There is no neutral and reliable investigation on the issue of bombing of churches.
The whole thing could have been made up, like the famous case of reporting of Bab Toumah Church strafing on SC and /or could have been staged for other, non-religious purposes.
Mubarak staged a bombing of Church in cairo as recently as few month ago!

The second link provides brief testimonies of two witnesses on verbal threats by Mehdi Militias and reported statements by AlQaeda!
The interview took place in a Church in Jordan. There is usually a great incentive to such refugees to either exaggerate or invent such serious threats to life ijnn order to support their quest for immigration to North America or Europe.
It is worth mentioning that those people did not seek the protection of the US forces in their own territories. They just wanted to immigrate!
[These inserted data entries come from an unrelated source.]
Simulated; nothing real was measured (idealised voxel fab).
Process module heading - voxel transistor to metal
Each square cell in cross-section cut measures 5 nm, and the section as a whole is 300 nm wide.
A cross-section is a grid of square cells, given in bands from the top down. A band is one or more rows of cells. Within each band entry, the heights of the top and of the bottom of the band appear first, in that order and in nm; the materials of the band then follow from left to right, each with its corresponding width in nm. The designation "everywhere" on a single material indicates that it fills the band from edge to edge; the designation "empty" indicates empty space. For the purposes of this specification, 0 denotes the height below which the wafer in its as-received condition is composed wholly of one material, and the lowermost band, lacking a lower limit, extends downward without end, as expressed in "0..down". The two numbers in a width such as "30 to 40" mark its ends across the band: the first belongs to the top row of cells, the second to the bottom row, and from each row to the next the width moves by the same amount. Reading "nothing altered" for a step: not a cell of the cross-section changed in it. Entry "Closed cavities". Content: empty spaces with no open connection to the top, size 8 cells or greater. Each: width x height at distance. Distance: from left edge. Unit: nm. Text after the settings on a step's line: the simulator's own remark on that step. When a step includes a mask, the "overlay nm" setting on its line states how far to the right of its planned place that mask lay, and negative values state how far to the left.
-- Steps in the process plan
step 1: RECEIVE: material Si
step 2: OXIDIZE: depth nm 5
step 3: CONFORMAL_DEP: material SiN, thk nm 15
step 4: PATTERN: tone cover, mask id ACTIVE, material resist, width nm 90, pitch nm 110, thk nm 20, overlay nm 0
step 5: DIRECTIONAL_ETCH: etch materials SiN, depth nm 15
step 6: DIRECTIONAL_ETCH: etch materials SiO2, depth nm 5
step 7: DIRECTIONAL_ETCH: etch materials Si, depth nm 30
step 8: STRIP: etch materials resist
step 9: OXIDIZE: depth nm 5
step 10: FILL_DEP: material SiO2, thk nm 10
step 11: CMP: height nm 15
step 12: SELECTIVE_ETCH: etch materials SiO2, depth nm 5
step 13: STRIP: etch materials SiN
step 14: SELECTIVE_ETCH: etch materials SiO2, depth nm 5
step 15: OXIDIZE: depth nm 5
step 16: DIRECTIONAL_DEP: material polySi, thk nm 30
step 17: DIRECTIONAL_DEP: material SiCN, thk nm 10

The third link is a PDF from the Assyrian International News Agency. It is titled: Incipient Genocide
The Ethnic Cleansing of the Assyrians of Iraq.

Some Christian Iraqis, whether Assyrians, Armenians, or Arabs did participate in or benefit from associating with Saddam’s regime.
The death of a dozen or more of Christians in Iraq can hardly be described as genocide or incipient genocide.
The targeted killing of collaborators with past regime, even if they were Church authorities, seems to me a more plausible explanation.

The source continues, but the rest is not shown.